It is functionally similar to [pghoard](https://github.com/aiven/pghoard)
backup daemon for PostgreSQL.

# Features

- Automatic periodic full backup
- Automatic binary log backup in near real-time
- Cloud object storage support (AWS S3, Google Cloud Storage, Azure)
- Encryption and compression
- Backup restoration from object storage
- Point-in-time-recovery (PITR)
- Automatic backup history cleanup based on number of backups and/or backup age
- Purging local binary logs once they're backed up and not needed by other
MySQL servers (requires external system to provide executed GTID info for the
standby servers)
- Almost no extra local disk space requirements for creating and restoring
backups
- Incremental backups

Fault-resilience and monitoring:

- Handles temporary object storage connectivity issues by retrying all
operations
- Metrics via statsd using [Telegraf® tag extensions](https://github.com/influxdata/telegraf/tree/master/plugins/inputs/statsd)
- Unexpected exception reporting via Sentry
- State reporting via HTTP API
- Full internal state stored on local file system to cope with process and
server restarts

# Overview

There are a number existing tools and scripts for managing MySQL backups so
why have yet another tool? As far as taking a full (or incremental) snapshot of
MySQL goes, [Percona XtraBackup](https://www.percona.com) does a very
good job and is in fact what MyHoard is using internally as well. Where things usually get
more complicated is when you want to back up and restore binary logs so that
you can do point-in-time recovery and reduce data loss window. Also, as good
as Percona XtraBackup is for taking and restoring the backup you still need
all sorts of scripts and timers added around it to actually execute it and if
anything goes wrong, e.g. because of network issues, it's up to you to retry.
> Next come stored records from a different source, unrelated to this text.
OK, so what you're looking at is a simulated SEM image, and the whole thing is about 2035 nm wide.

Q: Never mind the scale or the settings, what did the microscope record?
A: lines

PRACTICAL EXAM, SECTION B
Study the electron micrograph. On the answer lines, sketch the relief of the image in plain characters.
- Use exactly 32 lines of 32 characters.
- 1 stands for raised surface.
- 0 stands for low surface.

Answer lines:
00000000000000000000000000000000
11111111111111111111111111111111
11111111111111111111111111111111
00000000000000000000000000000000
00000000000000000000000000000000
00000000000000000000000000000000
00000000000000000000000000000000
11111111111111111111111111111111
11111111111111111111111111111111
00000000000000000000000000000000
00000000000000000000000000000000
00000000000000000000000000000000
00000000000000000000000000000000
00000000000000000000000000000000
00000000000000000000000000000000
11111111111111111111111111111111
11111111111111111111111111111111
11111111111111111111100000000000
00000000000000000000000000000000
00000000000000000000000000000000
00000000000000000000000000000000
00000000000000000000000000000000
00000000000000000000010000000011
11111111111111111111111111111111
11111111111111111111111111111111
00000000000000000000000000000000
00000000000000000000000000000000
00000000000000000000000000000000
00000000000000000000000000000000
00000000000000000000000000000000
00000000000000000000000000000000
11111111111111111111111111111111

Often binary log backup is based on just uploading the binary log files using
some simple scheduled file copying mechanism and restoring them is left as an
afterthought, usually just comprising of "download all the binlogs and then
use mysqlbinlog to replay them". In addition to not having proper automation
to do this to ensure it is repeatable and safe this approach also does not work
in some cases: In order for binary log restoration with mysqlbinlog to be safe
you need to have all binary logs on local disk. For change heavy environments
this may be much more than the size of the actual database and if server disk
is adjusted based on the database size the binary logs may simply not fit on
the disk.

MyHoard uses an alternative approach for binary log restoration, which is based
on presenting the backed up binary logs as relay logs in batches via direct
relay log index manipulation and having the regular SQL slave thread apply them
as if they were replicated from another MySQL server. This allows applying them
in batches so there's very little extra disk space required during restoration
and this would also allow applying them in parallel (though that requires more
work, currently there are known issues with using `slave-parallel-workers`
value other than 0, i.e. multithreading must currently be disabled).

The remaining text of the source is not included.